Let’s hope in him as we move toward our neighbor with sympathy and action and the Gospel of His amazing grace. 

Following Jesus with sympathy and action

"We are not lords, but instruments in the hand of the Lord of history...we are not Christ, but if we want to be Christians, we must have some share in Christ's large-heartedness, by acting with responsibility and in freedom when the hour of danger comes, and by showing a real sympathy that springs, not from fear, but from liberating and redeeming love of Christ for all who suffer. Mere waiting and looking on is not Christian behavior. The Christian is called to sympathy and action, not in the first place by his own sufferings, but by the sufferings of his brethren, for whose sake Christ suffered."

So wrote Dietrich Bonhoeffer in a letter from 1943, just months before he would be arrested by the Gestapo and imprisoned in a prison in Tegel. Earlier in the letter he says, "the great masquerade of evil has played havoc with all our ethical concepts," which was true in Germany in 1943, just as it is true in America in 2016, just as it was true one dark afternoon on a hill called Golgotha outside of Jerusalem in the first century.

Evil is a havoc-playing masquerade, an empty parasite feeding on the good, true, and beautiful. But evil isn't the last word.

Jesus is the large-hearted Lord of history.

Jesus "did not count equality with God a thing to be grasped, but made himself nothing, taking the form of a servant, being born in the likeness of men. And being found in human form, he humbled himself by becoming obedient to the point of death, even death on a cross" (Phil 2:6-8).

Jesus suffered for and with those who suffer, no matter their race or vocation.

Jesus is the last word, the Word made flesh who stands ready for the consummation of history, where he will wipe away every tear and make all things new (Rev 21:1-5). 

Jesus is the king of a multiethnic, kaleidoscopal kingdom which hopes for the moment when we feel his scarred palms press against our wet cheeks and hear him say "welcome home."  

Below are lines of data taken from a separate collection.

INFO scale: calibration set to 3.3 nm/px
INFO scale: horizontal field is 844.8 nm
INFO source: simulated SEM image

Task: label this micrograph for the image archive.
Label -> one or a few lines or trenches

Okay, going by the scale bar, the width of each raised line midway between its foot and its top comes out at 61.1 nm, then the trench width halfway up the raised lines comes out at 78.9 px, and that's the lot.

Our churches must step into this evil day (Eph 5:16) with the bright hope of the gospel, the good news that the dividing wall of hostility between us and God and between "us and them" has been crushed by the crushed body of our savior (Eph 2:11-21). We need men and women who reject passivity and bear the sufferings of our neighbors (Eph 4:2). We need to reject narratives that give us villains to hate, that creates an "us" and a "them." We need to stand with our black neighbors, affirming their full dignity and worth as men and women made in God's image. We need to stand with our local police officers who also bear the image of God. The mere fact that those two sentences seem so discordant together is a sad testimony to the masquerade of evil all around us. We must not give in. No more "waiting and looking on." It's time to follow our savior and move towards our neighbor with gospel fueled large-heartedness. 

The eyes and the heart

The sunrise through the eyes:

As you sit on your front porch you see a soft orb levitating above the mountains. The sky above is light gray and becomes a muted orange and pale blue as it nears the horizon line. White clouds are scattered all around. There is enough light to bring detail to the trees and separate them from each other. The grass is wet with dew. You take a sip of hot coffee.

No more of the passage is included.